We all know we are running a budget deficit, with the headline deficit for the year to June 2010 coming in at $59 Billion. The total revenue in this year's budget is $294 Billion, predicted to rise to $400 Billion in 2014. After 4 years we need the revenue line to increase by $26 Billion a year to make that target. Forgetting the past, from where we are today, you would have thought that Australia's economy is buoyant. But most of the revenue lines are in trend decline or outright decline. So if you think that you are paying enough tax today, it just needs to go up. This is the imperative of the Government for the new mining tax. The Government needs the mining tax, a resurgent economy, and more people employed to meet its target.

Current annual expenditure is running at $343 Billion, with the Government saying that it will restrict increases to 2% a year, such that by 2014 they predict the budget will be in surplus (as long as revenue targets are met). The problem is that expenses totalled $225 Billion in 2007, but was increased to the current level (a 52% increase) to meet the challenges of the Global Financial Crisis. But with Australia having only suffered a mild recession, why are expenses being held at GFC levels, and thereafter indexed at 2%?

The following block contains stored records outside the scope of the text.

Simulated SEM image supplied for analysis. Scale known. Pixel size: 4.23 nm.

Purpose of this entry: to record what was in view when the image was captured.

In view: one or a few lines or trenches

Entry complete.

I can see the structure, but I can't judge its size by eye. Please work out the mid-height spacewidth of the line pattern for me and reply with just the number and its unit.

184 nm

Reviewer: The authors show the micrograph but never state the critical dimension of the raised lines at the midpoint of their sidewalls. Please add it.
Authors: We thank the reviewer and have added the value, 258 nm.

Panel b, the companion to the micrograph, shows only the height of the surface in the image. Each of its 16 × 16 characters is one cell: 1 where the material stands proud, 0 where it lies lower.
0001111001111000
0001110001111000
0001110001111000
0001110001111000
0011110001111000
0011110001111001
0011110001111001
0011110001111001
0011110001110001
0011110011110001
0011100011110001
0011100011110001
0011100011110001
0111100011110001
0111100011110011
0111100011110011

I will keep pushing the point that our expenses are guaranteed, but our revenues are not. Why is Australia budgeting for a boom, with the major economies of the World predicting austerity measures to try and balance their budgets (Eurozone, UK), and the follow on contraction of demand. US consumption depends on their ability to fund an annual $1.5 Trillion deficit (and the World to exchange their goods for that debt).

As usual, we will keep an eye on the fundamentals.